Cat Care

Trimming a Cat’s Nails Without Getting Clawed

how to trim cat's nails without getting scratched

Have you ever been scratched by a cat? It hurts! A cat’s nails can grow as fast as a human’s nails, but they are much sharper.

There are good reasons to trim their nails on a regular basis. However, it is not always easy. It is possible, though, to trim those nails without getting clawed.

Why should you trim your cat’s nails?

First of all, is it really necessary to keep your cat’s nails trimmed? There is much divergence of opinion about this.

A cat that spends a lot of time outdoors may need their claws for protection, and because they are not inside much, they may not need to have them trimmed anyway.

An indoor cat is much more likely to need them trimmed. Dr. Marty Becker, DVM states that protecting our furniture is not the main reason one should trim a cat’s nails.

He says that trimming the very ends of the nails can make life more pleasant for both the cat and its owner.

For one thing, they can get their claws caught in things, like carpets or fabrics. An entangled claw can cause damage to the cat’s paw, even tearing the claw off.

Decker also states that keeping the nails trimmed can protect the cat’s owner and other people.

Cats often enjoy kneading with their claws. This can be very painful to the person they love.

Trimming the very ends will make this loving gesture less painful and more enjoyable.

According to Pets WebMD, trimming should be done approximately every 10 days to 2 weeks. This isn’t so bad. After all, we do our own nails about that often.

Wouldn’t declawing be easier?

Declawing seems like the easy solution to the claw problem. Just take care of it once and then you don’t have to worry about it anymore.

However, the Humane Society tells us that this is not a very good solution.

For one thing, think about what it would be like for you to be declawed. It would basically mean having your fingers cut off at about the first knuckle. Believe me, you would not like this and neither will your cat.

When a cat is declawed, it can cause a lot of pain. Because of this pain, they may not want to use the litter box anymore because scratching in it is too painful.

In addition, because they no longer have claws for defense, they may start biting.

Why does a cat hate it so much?

Since humans aren’t cats, there is probably not a good answer to this question.

However, it is well known that cats don’t really like having their paws handled.

It is important to let them get used to the handling of their paws in order to make it easier to trim their nails.

Trimming Your Cat’s Nails

If you have ever looked into it, you have found many tips for trimming a cat’s nails.

Some involve simply manhandling them with the help of at least one other person.

Even with help, this may end up with one or all of you getting clawed and/or bitten.

According to the ASPCA, there are a few things that can be done to make trimming easier on both parties.

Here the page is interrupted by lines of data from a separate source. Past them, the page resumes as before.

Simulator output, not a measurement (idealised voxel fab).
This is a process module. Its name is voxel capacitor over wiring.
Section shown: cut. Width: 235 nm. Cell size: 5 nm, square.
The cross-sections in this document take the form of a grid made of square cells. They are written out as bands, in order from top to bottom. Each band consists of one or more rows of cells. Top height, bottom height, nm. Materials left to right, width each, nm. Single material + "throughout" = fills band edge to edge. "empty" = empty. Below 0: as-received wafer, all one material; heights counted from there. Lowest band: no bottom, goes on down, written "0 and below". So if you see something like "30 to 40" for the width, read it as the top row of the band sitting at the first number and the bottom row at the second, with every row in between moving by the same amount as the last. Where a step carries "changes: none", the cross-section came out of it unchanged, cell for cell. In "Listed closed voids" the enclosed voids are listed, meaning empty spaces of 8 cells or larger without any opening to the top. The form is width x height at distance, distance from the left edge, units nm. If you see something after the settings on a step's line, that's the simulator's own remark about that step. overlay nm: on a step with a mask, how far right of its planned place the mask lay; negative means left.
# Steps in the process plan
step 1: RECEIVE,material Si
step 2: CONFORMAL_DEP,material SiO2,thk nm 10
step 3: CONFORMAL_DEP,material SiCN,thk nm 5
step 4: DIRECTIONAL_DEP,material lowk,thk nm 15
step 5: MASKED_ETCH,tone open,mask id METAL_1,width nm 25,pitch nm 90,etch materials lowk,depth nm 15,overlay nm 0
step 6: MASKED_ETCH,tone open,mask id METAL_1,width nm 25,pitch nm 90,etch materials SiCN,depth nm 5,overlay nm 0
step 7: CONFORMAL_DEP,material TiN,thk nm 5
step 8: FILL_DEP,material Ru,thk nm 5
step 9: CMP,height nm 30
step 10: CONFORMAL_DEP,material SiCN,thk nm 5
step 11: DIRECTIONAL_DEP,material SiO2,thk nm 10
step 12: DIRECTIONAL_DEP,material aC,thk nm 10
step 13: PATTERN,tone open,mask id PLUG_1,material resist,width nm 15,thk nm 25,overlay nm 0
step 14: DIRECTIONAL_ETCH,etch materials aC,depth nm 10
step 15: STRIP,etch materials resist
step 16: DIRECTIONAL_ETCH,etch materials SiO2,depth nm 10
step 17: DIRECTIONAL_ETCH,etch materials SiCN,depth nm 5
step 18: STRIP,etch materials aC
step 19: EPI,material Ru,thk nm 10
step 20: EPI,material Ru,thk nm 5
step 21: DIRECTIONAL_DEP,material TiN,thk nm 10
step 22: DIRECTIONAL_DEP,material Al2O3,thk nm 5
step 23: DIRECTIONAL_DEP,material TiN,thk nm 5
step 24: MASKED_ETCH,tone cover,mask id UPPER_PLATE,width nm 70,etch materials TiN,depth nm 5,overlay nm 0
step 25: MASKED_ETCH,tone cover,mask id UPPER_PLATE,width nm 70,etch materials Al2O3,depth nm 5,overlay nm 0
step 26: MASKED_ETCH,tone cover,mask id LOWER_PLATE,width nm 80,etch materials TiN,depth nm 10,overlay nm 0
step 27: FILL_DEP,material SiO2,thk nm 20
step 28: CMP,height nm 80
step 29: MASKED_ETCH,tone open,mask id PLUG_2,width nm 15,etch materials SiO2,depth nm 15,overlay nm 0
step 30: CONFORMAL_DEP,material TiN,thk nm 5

One important thing to do is give your cat time to get used to the process. These are the steps to be taken.

1- Find a quiet place where there are no distractions for your cat, such as other animals or windows. A good time to do this is when the cat is sleepy. After a meal is probably a good time.

2- After complete relaxation has taken place, gently take a paw in your hand and massage for no more than 3 seconds.

If the cat tries to pull away, gently hang on, but follow with him. When calm again, gently squeeze to retract the claw and then let go.

3- Get your cat used to the Clippers first. Bring them out during the relaxing session, along with a piece of dry spaghetti.

Bring the clippers close to the cat while massaging the paw and extending the nail. Then clip the piece of spaghetti, giving him a treat immediately afterward.

4- The pink part of the nail, or quick, is where the blood vessels and nerves are. DO NOT cut these, just the white part at the very tip of the nail. Be prepared with styptic powder, just in case you do accidentally cut the quick.

5- With your cat in your lap facing away from you, gently retract one nail and clip just the tip. Then give a treat.

If he doesn’t notice then you can do a second, but don’t do more than two nails at a time until the cat is comfortable with the process.

6- Always remain calm, even if your cat is resisting. Never trim the nails unless you are both calm, as agitation from either of you may result in cutting into the quick.

7- It is also recommended that you do not clip all your cat’s claws in the same sitting.

This video from Petco will give you a clear picture of how the above process works.

Trimming Claws of an Uncooperative Cat

Though the above process is really the best way to go, there may be times when this ASPCA-approved process just doesn’t work.

There are many other suggestions for doing it. One way is to wrap the cat in a towel or blanket, except for the paw being worked on, as in this video.

Whether or not to trim your cat’s nails is really a matter of personal preference. If you want your cat’s nails trimmed, then this gentle process will make the experience pleasant.

No matter how you do it, remain calm and treat your cat gently so that you don’t hurt him. Otherwise, this process will always be a fight, and neither of you will come out on top.